10 Great Movies That Should Have Won the Oscar for Best Foreign Language Film

Incendies (2010)

Of all the categories featured at the Oscars, there is probably no other category that can present the diversity and sheer quality than the foreign film nominees. Coming from all over the world, representing some of the best cinema has to offer outside of Hollywood, chances are that all the movies in this category are worth watching. But, as with all things, the attention is always given to the last one standing, to the one that takes the award home.

Apart from that, one can debate the selection process to reach the final five nominees, which has excluded many remarkable films over the course of the years, either because they were not submitted by their country (“The Diving Bell and the Butterfly,” “Oldboy,” “The Seventh Seal”) or because they simply didn’t made the final five, regardless of how much they seemed to merit it (“Come and See,” “The Ascent,” “Wild Strawberries”).

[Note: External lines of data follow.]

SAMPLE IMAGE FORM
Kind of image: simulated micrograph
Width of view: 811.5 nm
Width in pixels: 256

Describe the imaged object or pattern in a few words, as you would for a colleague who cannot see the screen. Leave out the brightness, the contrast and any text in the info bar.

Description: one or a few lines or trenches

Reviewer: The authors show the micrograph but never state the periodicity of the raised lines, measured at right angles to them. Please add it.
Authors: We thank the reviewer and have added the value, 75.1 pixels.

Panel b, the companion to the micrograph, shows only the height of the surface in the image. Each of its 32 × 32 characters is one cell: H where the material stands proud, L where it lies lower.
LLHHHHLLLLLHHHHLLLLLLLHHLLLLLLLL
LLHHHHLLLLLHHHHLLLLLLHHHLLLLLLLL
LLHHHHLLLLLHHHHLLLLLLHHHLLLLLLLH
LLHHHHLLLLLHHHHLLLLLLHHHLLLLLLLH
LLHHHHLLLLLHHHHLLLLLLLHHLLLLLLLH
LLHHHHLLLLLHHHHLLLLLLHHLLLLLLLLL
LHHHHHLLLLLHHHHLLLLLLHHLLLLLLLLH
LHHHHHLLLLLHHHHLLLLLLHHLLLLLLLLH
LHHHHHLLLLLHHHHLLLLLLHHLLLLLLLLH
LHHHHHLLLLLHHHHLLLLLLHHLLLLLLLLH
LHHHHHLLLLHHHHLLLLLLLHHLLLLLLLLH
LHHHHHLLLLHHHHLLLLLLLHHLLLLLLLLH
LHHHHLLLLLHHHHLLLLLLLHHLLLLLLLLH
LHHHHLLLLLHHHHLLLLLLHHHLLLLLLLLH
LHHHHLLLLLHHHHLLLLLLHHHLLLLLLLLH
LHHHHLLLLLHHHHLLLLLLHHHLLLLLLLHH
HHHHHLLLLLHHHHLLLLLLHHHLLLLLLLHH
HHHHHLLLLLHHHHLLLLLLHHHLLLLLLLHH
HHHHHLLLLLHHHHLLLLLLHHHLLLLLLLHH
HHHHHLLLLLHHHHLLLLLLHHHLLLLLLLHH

In any case, picking only five movies from such an extraordinary palette of ideas, visuals and stories would always be a challenging endeavour. This list will focus on this last decision stage – the films that should have won but only made it until the final five.

 

10. The Hunt (“Jagten” – Thomas Vinterberg, 2012)

Lost to The Great Beauty

the hunt

Thomas Vinterberg’s return to top shape, “The Hunt” is a perfectly crafted film about the volatility of communities and the state of fragility in which their members coexist. In fact, even if its aesthetical approach is completely different, one can easily find the same ideas behind “The Celebration” (an extraordinary movie on its own, and an essential part of the Dogme 95 movement); the essence of both movies is kin, as they expose a society eager to judge, where everyone uses masks they can drop in an instant.

Built around Mads Mikkelsen’s remarkable performance as a man accused of an unspeakable crime, it starts small, but quickly builds into an engrossing, powerful story that commits the viewer until the end, making them take part in the despair and hardships of the main character.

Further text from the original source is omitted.